How to Improve Your Writing Skills: Take Your Writing from Good to Great

How to Improve Your Writing Skills: Take Your Writing from Good to Great

Soooo… you’ve been writing for a while. Maybe you seriously got into writing fiction a year ago; maybe you’ve been a freelance writer for three or four years now. Maybe you started writing a book and it didn’t go anywhere. 

You know you want to improve your writing, but you don’t know HOW. What do you need to do to take your writing to the next level? Are there practical, actionable steps you can take to get your writing from GOOD to GREAT?

YES. Writing, like everything else, can benefit from what is called deliberate practice — a focused, disciplined attempt at identifying areas of improvement (and then, of course, improving them).

Here’s how to improve your writing skills — in three (or maybe four) easy steps.

Step 1: Evaluate your work.

Before you can start improving your writing skills, you need to evaluate your work — which means taking an honest assessment of what you’re doing well, what you could do better and which aspects of your writing have stalled at “good enough.”

(Remember, you’ll never get to GREAT if you’re satisfied with GOOD ENOUGH.) 

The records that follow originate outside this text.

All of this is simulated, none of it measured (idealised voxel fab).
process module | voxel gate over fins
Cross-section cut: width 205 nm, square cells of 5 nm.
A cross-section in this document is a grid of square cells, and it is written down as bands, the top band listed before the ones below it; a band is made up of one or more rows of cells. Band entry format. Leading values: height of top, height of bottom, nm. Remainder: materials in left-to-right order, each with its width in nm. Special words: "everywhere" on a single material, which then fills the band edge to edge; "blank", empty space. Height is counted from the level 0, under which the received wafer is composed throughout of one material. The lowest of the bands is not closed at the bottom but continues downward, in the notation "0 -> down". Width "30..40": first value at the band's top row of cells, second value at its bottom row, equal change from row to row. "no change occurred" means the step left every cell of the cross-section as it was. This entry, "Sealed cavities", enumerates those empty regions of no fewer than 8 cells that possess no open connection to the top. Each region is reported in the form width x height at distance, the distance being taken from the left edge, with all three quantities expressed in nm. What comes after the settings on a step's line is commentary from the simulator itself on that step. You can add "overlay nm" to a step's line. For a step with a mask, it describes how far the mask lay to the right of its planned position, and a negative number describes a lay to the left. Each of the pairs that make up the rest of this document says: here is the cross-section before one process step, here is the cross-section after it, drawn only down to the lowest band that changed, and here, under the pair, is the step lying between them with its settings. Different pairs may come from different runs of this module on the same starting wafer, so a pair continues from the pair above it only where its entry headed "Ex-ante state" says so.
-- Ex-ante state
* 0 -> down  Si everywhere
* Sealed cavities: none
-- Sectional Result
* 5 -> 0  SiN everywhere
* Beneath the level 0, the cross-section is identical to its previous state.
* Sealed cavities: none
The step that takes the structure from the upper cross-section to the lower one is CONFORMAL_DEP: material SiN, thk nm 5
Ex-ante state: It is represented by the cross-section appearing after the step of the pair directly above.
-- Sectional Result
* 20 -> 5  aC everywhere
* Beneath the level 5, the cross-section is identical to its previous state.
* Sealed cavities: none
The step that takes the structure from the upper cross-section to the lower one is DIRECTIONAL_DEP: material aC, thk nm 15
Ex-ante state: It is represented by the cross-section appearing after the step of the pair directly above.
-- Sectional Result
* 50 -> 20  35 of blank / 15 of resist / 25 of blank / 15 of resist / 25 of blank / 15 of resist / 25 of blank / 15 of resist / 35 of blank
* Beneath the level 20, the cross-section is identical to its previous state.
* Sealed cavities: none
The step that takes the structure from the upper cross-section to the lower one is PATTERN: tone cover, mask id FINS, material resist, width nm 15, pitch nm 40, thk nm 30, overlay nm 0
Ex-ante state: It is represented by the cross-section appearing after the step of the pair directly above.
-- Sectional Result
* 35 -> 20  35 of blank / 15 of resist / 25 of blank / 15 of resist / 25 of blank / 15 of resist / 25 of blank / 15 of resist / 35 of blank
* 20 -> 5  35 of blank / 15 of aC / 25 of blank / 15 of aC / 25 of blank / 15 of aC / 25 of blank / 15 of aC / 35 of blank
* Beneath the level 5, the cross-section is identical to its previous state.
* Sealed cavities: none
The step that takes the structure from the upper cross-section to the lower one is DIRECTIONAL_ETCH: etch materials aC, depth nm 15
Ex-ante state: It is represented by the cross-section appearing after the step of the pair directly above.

This is the hardest part of the process, because writers aren’t always good at self-evaluation. Sometimes we don’t know where our work can improve, but there are two good ways to find out:

  1. Ask a writer/editor/teacher you trust
  2. Read writing by people you admire, in the genre/beat you’re currently writing in, and do an honest comparison of your work against theirs

If you want to go the first route, there are plenty of ways to connect with other writers and make the kinds of friends who can help you make your work better.

Joining a community like the Freelance Writers Den, for example, can put you in touch with other freelancers and industry professionals — and that’s before you factor in the job boards, writer website reviews, and online bootcamps you’ll be able to access as a Den member. 

If you’re more into fiction than freelancing, you could team up with a critique partner or work with a beta reader to learn where your writing is currently working — and where it isn’t.

And don’t forget to read, read, READ. The more you read other writers’ work — especially writers who are doing the same kind of work you’d like to do — the more you’ll understand what it takes to make a piece of writing truly excellent.

Then, you can use what you’ve learned to improve your writing.

Step 2: Identify one area in which to improve your writing.

Going from good to great is an incremental process. Don’t try to change everything you’re doing at once, especially if what you’re doing is already getting you some writing success. If editors are saying yes to your freelance writing pitches, for example, keep pitching. If you just got a short story published, start writing another one.

While you’re continuing the work that’s currently helping you move forward, pick ONE AREA in which to improve your writing skills. Otherwise, your next piece is going to be just as good as your first one — and while that might qualify as “good enough,” it won’t help you take your writing from GOOD to GREAT. 

If you don’t know where to begin, go back to that first step and do an honest self-assessment of your writing — or find someone who can help you assess your work and identify one aspect of your writing that could benefit from a little skill-building.

Let’s say, for example, that you have trouble writing an opening sentence. If you want to improve your writing skills, you could set yourself the goal of understanding the difference between GOOD ENOUGH OPENING SENTENCES and GREAT OPENING SENTENCES. Then, you can use that information to get your opening sentences to GREAT.

If you want to improve your writing, this kind of incremental improvement is one of the best ways to get started — but how do you do it?

That’s where Step 3 comes in.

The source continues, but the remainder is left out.